“A dog licked my baby’s mouth” and other horrible stories

Yesterday I met up with a friend who is basically Mary Poppins mixed with Supernanny. And she reminded me what a lazy, crap mum I am.

“The jelly looked fun!” She said hopefully, referring to the photo I sent her after the last time we met. I’d felt so guilty that I hadn’t done a single thing on her list of “fun activities to do with kids” that I immediately picked the least messy sounding one and did it the next day.
Except that it was messy. So very messy and…just so messy. I’d selected sugar free jelly in the hope that it would be less sticky but alas it was as sticky as a MOFO and went All. Over. Everything.

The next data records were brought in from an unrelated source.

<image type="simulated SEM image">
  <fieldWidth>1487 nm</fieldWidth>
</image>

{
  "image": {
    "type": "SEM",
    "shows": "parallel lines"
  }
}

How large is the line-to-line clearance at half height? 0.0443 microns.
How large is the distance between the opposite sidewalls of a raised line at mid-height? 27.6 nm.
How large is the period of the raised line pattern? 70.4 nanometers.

Later that evening as I scraped jelly out of the crevasses of the high chair, off the walls and from under the fridge (how the hell?!) I thought “maybe I’ll try the baking idea tomorrow…or actually maybe I’ll do the painting instead…”. I didn’t do either and I’m still finding that damn jelly places. I had to get the mop out. I dislike housework.

Instead, the next day we drew on the fridge in whiteboard markers for, like, ten seconds. And that’s when I realised it, she’s 1 year old – she doesn’t give a sh*t about drawing on the fridge. And she didn’t particularly like the jelly. I put it down in front of her and she touched it tentatively with one finger and then sat back and looked at me like “er Mum are you sure about this? You’re usually pretty up tight about me throwing sh*t all over the place”. I just smiled and said “dig in” but she knew, and I knew. This was going to be no fun really. It’s like when your husband says “no, no honestly it’s fine, we can watch Miss Congeniality 2: Armed and Fabulous” and you know that he’d prefer to be watching something with a lot more killing and a lot less cabaret, so you spend the whole film thinking “I bet he’s hating this” instead of chuckling at the whimsical banter and marvelling at Sandra Bullock’s amazing bone structure.

Yesterday my Mary Poppins friend asked if I’d been to any music classes yet. I said “no but I’ve got a list of them off a new friend I made!” (I’d ticked “make a new friend” off my list that week and it was so big that I hadn’t bothered doing any more tasks after that). Then she asked if I’d been to the library for stories yet. I said “er, no”. “But it’s at the end of your road!”.

“Ok, have you been swimming?”. I hung my head. “No”. I was ashamed.

On the way home I bumped into my fourth local friend and we had a 5 minute chat and arranged a coffee date. That’s when I realised the reason I haven’t been to any activities alone yet. I’m a follower. I’m a total follower. I do things people suggest but I rarely suggest anything myself. This is why I’ve been more concerned with making new friends in my new town – so they can suggest things to do and I can agree to do them. That is how it must be.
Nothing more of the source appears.